Tuesday, October 15, 2013

Going soft


Ah, out of the mouths of friends. 

In recently days have spent some time with various lovelies who, during their commiseration conversations with me, will come out with a one and only quote or sentence that is so unique to them that it sits in my brain for days, usually with warmth and gratitude.

A lovely old friend of Tony’s and mine – and I say “old” in relation to our length friendship, not her years – although, when you think of Tony and I, if we have had a long friendship with someone then they must be old.  Anyway, we were sharing memories, as I find myself frequently doing when friends call in, when she asked about how I was handling the process of grief.

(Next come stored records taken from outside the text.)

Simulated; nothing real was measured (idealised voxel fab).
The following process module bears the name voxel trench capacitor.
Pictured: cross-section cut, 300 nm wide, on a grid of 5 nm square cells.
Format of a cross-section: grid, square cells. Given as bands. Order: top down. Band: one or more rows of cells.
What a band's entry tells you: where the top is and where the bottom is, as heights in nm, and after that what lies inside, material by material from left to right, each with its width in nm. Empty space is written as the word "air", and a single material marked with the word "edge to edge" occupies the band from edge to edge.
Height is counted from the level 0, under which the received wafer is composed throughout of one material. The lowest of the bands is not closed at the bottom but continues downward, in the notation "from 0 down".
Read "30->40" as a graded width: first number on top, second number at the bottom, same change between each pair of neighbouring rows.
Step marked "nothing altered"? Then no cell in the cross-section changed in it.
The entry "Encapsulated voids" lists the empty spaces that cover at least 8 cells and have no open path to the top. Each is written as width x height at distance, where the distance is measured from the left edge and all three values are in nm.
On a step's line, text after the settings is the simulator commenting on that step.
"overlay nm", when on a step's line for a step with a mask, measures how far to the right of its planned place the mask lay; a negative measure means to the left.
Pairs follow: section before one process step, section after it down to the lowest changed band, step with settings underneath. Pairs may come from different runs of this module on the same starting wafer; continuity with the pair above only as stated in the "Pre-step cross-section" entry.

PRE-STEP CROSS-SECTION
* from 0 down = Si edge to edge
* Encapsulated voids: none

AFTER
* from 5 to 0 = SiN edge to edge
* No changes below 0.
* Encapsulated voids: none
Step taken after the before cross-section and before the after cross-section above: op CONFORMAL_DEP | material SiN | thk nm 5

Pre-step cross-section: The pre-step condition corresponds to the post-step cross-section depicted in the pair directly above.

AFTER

As per my usual response to people I am honest and tell them I have good days and bad days but the bad days are not sinking me into as deep a despair as they were a few weeks ago.  And she came out with the quote, “Yes, it doesn't really get easier does it, it just gets softer.”

That is how it feels.  Every time I leak love the feeling of loss is no easier, it is just softer.

And today I had a moment when the impact of the loss hit me greatly, in a nano-second.

But the impact was softer.

I was in the garage – Tony’s garage – and moving around some of our numerous bikes.  Tony’s last good bike is a nifty, orange Avanti that he rode for his last three Ironman events, maybe his last four.  As I wheeled the bike around the garage I noted the bike computer still worked so stopped and checked what readings it had on it.

It told me that the last time the bike was ridden it had done 91 kilometres.  That it had done those 91 kilometres in 3 hours and 50 minutes.  When I looked more closely at the computer it told me on the last ride it went on it did a maximum speed of 56.8 kilometres an hour but the average speed was only 23.2 kilometres per hour. It dawned on me; that was Tony’s last ever bike ride.  The last ride Tony had on the little orange bike.

It was the last Ironman Tony did.  The 28th New Zealand Ironman.

The Ironman that due to horrendous weather had to be turned into a half Ironman.  The Ironman where Tony had decided “… to hell with it, I am not going to race this thing, I am going to enjoy it …” Which he did.  He stopped at all bike aid stations and thanked as many volunteers as he could for being out there, helping.  He even helped a couple of tiring cyclists along out on the course by encouraging them up that last 7 kilometre climb.     On this little orange bike I was holding.

Standing there, holding the bike, clicking over the figures on the computer I found I had been leaking love yet again.  Some months ago I would never have been able to even hold the bike, let alone wheel it anywhere.  Today I did, I had taken it off the hooks it had been hanging on in the garage for the past 18 months, dusted the cobwebs off it and wheeled it outside for the first time since Tony had hung it up in March 2012.  


Doing this reminded me that despite “leaking love” I must be handling the loss better.  The grief has not gone away; it has just “got softer”.

                                                  

             Tony's with his orange bike racked at Ironman 2012 - with yet another fan!